The Church of England have embarked on an ambitious plan to map all of their burial grounds and churchyards using the latest laser scanning techniques. The All Hallows’ Churchyard in Kirkburton was lucky enough to be chosen as a pilot for this exciting new technology. A company called Atlantic Geomatics, who are experts in geospatial mapping, were able to map and record our chuch grounds. Please see the link below to visit the web site at https://kirkburton.burialgrounds.co.uk/

KIRKBURTON BURIAL GROUND MAPPING

Grave Records

Every week a member of the team would be approached by a visitor asking for the location of his or her relative’s grave. A search through the photocopy of the churches records (the originals are held in Wakefield) would give some indication to a site of burial but the records are not complete and the plans bear no relation to the ground as it is today.

The Old Graveyard was divided up into areas named after prominent families, or a Team Member, who had done most to turn a wilderness into a site suitable for a Jane Austin serial.

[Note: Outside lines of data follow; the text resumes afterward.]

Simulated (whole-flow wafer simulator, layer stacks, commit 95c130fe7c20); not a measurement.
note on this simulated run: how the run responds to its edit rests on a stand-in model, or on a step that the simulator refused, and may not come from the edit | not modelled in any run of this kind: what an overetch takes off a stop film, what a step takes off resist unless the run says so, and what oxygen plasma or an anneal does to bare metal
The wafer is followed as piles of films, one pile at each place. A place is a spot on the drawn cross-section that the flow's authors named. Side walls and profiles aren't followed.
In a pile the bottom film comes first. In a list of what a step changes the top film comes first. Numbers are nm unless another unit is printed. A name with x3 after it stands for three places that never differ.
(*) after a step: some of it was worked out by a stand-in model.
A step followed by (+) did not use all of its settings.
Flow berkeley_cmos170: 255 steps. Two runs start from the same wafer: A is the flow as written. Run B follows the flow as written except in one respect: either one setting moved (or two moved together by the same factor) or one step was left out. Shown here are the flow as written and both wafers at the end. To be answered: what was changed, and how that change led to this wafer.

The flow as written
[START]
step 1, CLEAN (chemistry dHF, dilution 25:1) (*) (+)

The areas were then mapped, with graves entered as Marked or Not Marked, which meant it had no stone (but was a mound of grave shape), or the grave had some stone slab or surround with no inscriptions. These may have been removed or destroyed during the last 200 years.

John Wakley’s Inscription Records

The graveyard around the All Hallows Church, in Kirkburton, has more than 2000 graves with over 5000 inscriptions. As a volunteer in the award-winning Kirkburton Churchyard Team, John Wakley would regularly be tidying the grounds and noticed that people interested in tracing their family relatives often had troubles because the exact location of the grave they were looking for was unknown, or sometimes the inscriptions had become illegible over time. To preserve this historic record, and to make the searching a lot easier, Mr Wakley recorded the inscriptions, plotted each gravestone on his hand-drawn maps, and made the records available to the wider community. We remember his efforts in the Churchyard by having the main path through the churchyard named Wakley Way in his memory in 2019.